Cynic wrote:
> On Wed, 12 Mar 2008 21:35:14 GMT, Palindrome wrote:
>
>>>>> Why are you comparing a mugging to a teabagging?
>
>>>> The suggestion seemed to be that whether the victim suffered any lasting
>>>> harm or lifelong trauma should in some way determine whether an incident
>>>> was a crime worthy of criminal proceedings - or something that could be
>>>> dismissed as horseplay.
>
>>> In which case you have misunderstood. The likely effect on the victim
>>> should determine whether an ill-advised and unacceptable bit of
>>> horse-play should be treated as a serious offence or not.
>
>>> IMO a couple of 14 year olds who drop eggs from a top floor window
>>> onto the heads of people in the street are behaviny unacceptably. So
>>> are a couple of 14 year olds who drop concrete blocks from a bridge
>>> onto traffic passing on the motorway below.
>
>>> I would recommend a good telling-off and temporary loss of privileges
>>> in the first case, but prison for the second. Do you believe that the
>>> likely effect on the victim is irrelevant, and therefore we should
>>> treat the offences the same?
>
>> They aren't the same offences, are they?
>
> No, and I did not imply that they were. It is *you* who was asking
> why I would not view a man who mugged a lone woman on her way home as
> being the same order of crime as a man who swung his dangly bits above
> the face of a sleeping woman for a laugh.
>
> The rest of your post also confuses the intent of the actor with the
> likely effect on the victim. I have stated that it is the latter
> rather than the former that would be the main determining factor for
> me as to whether or not I'd want to see the miscreant prosecuted.
>
> Thus I'd want to see concrete-block droppers prosecuted *regardless*
> of their intent or sobriety, because they will always have a high
> probability of doing serious harm.
>
Ah, "likely effect".
Insufficient evidence of exactly what was done, to make the call, IMHO.

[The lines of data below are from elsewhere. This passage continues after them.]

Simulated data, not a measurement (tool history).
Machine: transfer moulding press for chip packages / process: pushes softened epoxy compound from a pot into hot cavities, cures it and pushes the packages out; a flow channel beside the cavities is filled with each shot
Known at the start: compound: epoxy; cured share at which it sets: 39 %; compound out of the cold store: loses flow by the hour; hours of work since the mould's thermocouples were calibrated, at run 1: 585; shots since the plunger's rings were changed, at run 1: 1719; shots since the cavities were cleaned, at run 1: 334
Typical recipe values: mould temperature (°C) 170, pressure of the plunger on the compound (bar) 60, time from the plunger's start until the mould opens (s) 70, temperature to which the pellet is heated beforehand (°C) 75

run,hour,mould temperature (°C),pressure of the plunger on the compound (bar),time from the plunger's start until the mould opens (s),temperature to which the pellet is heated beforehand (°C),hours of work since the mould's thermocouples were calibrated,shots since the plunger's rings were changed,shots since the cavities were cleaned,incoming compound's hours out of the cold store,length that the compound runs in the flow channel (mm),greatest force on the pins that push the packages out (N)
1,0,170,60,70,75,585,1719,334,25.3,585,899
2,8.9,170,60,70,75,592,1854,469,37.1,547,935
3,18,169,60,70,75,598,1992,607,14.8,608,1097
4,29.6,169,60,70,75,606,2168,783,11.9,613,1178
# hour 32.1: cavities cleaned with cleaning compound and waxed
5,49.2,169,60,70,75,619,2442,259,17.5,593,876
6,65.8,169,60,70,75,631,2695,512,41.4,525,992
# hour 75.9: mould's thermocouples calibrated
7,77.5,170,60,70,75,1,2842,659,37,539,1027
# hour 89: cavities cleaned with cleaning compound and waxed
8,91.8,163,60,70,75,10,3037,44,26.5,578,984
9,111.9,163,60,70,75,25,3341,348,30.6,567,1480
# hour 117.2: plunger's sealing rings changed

I'm not a photographer but, ISTM, simple physics dictates that there are
a range of possibilities from one extreme, where all of her face was
visible to identify her and the dangly bits were somewhat distant - to
the other where the photo is basically of meat and two veg framed with a
bit of hair and face that might be her..
There is a great difference between the two photos, I would suggest.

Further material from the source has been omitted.